The oil industry intentionally sent reserves out of the Midwest and exported other supplies to foreign countries earlier this year to artificially create shortages, a new study asserts.
Those actions — and not new federal environmental requirements as the industry has consistently claimed — caused gasoline pump prices to soar beyond $ 2 a gallon in Chicago and Milwaukee, according to a report Wednesday by the Foundation for Taxpayer and Consumer Rights.
“These inventories should have been built up in anticipation of the spring and summer drive season,” said Jamie Court, executive director of the nonprofit California group. “But instead, they were transferred out of the area, and even to places such as the Southwest — Texas — where more than ample supplies existed.
“The effect was to drive prices up, due to the creation of an artificial shortage,” he added.

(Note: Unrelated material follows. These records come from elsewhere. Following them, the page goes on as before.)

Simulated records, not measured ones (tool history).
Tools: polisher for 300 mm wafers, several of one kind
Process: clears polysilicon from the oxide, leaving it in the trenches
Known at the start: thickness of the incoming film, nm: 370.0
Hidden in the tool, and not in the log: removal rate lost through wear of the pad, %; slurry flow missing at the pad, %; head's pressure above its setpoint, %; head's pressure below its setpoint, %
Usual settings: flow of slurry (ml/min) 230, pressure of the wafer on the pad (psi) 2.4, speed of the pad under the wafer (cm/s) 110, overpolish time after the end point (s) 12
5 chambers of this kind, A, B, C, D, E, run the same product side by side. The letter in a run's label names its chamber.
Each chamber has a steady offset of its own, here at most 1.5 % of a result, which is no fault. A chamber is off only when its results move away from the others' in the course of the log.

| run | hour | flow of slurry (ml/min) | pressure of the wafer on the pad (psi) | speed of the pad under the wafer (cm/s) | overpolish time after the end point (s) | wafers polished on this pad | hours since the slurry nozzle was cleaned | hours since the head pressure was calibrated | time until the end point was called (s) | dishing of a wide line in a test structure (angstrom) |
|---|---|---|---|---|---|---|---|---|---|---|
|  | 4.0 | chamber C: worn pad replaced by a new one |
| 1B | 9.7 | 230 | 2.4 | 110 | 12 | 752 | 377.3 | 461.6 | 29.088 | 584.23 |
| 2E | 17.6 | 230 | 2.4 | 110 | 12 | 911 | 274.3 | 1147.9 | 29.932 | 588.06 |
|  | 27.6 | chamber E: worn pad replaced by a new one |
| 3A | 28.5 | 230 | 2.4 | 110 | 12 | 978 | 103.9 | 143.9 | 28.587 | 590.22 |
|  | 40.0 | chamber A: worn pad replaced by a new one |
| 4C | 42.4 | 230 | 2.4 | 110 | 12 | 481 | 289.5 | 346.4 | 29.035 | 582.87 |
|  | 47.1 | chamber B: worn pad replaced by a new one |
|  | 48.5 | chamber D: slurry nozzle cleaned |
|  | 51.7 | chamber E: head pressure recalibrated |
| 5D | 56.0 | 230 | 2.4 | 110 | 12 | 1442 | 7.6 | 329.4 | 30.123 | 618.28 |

Dave Sykuta, executive director of the Illinois Petroleum Council, the trade group representing major Illinois refiners such as Shell, Mobil and BP Amoco, had not read the study but was aware of the findings. He called them flawed.
“Their conclusions are completely at odds with what the (U.S.) Department of Energy has come up with and the Federal Trade Commission has come up with,” he said.
The study recommends, among other things, creating a uniform standard of gasoline so the industry can’t take advantage of a given region, beefing up antitrust laws and imposing limits on the flow of exports.